6

I have producer / consumer pattern in my app implemented used TPL Dataflow. I have the big dataflow mesh with about 40 blocks in it. There are two main functional parts in the mesh: producer part and consumer part. Producer supposed to continuosly provide a lot of work for consumer while consumer handling incoming work slowly sometimes. I want to pause producer when consumer is busy with some specified amount of work items. Otherwise the app consumes a lot of memory / CPU and behaves unsustainable.

I made demo app that demonstrates the issue:

mesh

using System;
using System.Linq;
using System.Threading.Tasks;
using System.Threading.Tasks.Dataflow;

namespace DataflowTest
{
    class Program
    {
        static void Main(string[] args)
        {
            var options = new ExecutionDataflowBlockOptions
            {
                MaxDegreeOfParallelism = 4,
                EnsureOrdered = false
            };

            var boundedOptions = new ExecutionDataflowBlockOptions
            {
                MaxDegreeOfParallelism = 4,
                EnsureOrdered = false,
                BoundedCapacity = 5
            };

            var bufferBlock = new BufferBlock<int>(boundedOptions);
            var producerBlock = new TransformBlock<int, int>(x => x + 1, options);
            var broadcastBlock = new BroadcastBlock<int>(x => x, options);

            var consumerBlock = new ActionBlock<int>(async x =>
            {
                var delay = 1000;
                if (x > 10) delay = 5000;

                await Task.Delay(delay);

                Console.WriteLine(x);
            }, boundedOptions);

            producerBlock.LinkTo(bufferBlock);
            bufferBlock.LinkTo(broadcastBlock);
            broadcastBlock.LinkTo(producerBlock);
            broadcastBlock.LinkTo(consumerBlock);

            bufferBlock.Post(1);

            consumerBlock.Completion.Wait();            
        }        
    }
}

The app prints something like this:

2
1
3
4
5
69055
69053
69054
69057
438028
438040
142303
438079

That means the producer keeps spinning and pushing messages to consumer. I want it to pause and wait until the consumer have finished current portion of work and then the producer should continue providing messages for consumer.

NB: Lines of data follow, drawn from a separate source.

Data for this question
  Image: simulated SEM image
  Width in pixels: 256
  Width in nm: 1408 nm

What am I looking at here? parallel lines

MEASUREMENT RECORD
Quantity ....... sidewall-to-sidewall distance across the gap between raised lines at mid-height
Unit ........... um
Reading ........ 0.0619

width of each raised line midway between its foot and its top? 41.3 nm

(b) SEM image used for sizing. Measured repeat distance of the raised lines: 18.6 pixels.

My question is quote similar to other question but it wasn't answered properly. I tried that solution and it doesn't work here allowing producer to flood the consumer with messages. Also setting BoundedCapacity doesn't work too.

The only solution I guess so far is make my own block that will monitor target block queue and acts according to target block's queue. But I hope it is kind of overkill for this issue.

Community
  • 1
  • 1
kseen
  • 1,606
  • 7
  • 49
  • 98
  • Have you considered using `Rx` instead? Take a look at this answer: http://stackoverflow.com/questions/2542764/tpl-vs-reactive-framework – Luc Morin Aug 13 '16 at 17:36
  • I hope there won't be a need for this since a lot of time spent on the Dataflow and it fits my needs good. – kseen Aug 13 '16 at 17:37
  • 1
    In your demo, the producer could produce all the messages on its own, without receiving messages from itself through the broadcast block. Is your real code like that too, or is that producer → producer cycle necessary? – svick Aug 14 '16 at 17:56
  • @svick But if I will link the producer to itself how will the consumer get the data coming from the producer? The real producer cycle consists of a bunch of blocks which actually load sequential comment pages, parse the pages and pass the comments to the consumer. – kseen Aug 14 '16 at 18:33
  • 1
    @kseen I was asking if the broadcast → producer link was necessary, or if it could be avoided. – svick Aug 14 '16 at 18:39
  • @svick Sorry for the misunderstanding. That would be great to leave it there but if it's critical and would lead to more elegant code we can remove that. – kseen Aug 14 '16 at 18:46
  • It seems to me that all this complexity introduced by the buffer-broadcast-produced circle is unneeded. All you need is just two blocks, a producer and a consumer, both configured with the `BoundedCapacity` option. In the specific case that the producer is a `TransformManyBlock` block, then the `BoundedCapacity` has no effect to the output queue of this block, but there are solutions [here](https://stackoverflow.com/questions/30994544/tpl-dataflow-block-consumes-all-available-memory). – Theodor Zoulias Jun 26 '20 at 16:20

2 Answers2

6

If you need to keep the producer → buffer → broadcast cycle intact, then you need to replace the broadcast block with some other block that still broadcasts messages it receives, but waits when one of its targets is full.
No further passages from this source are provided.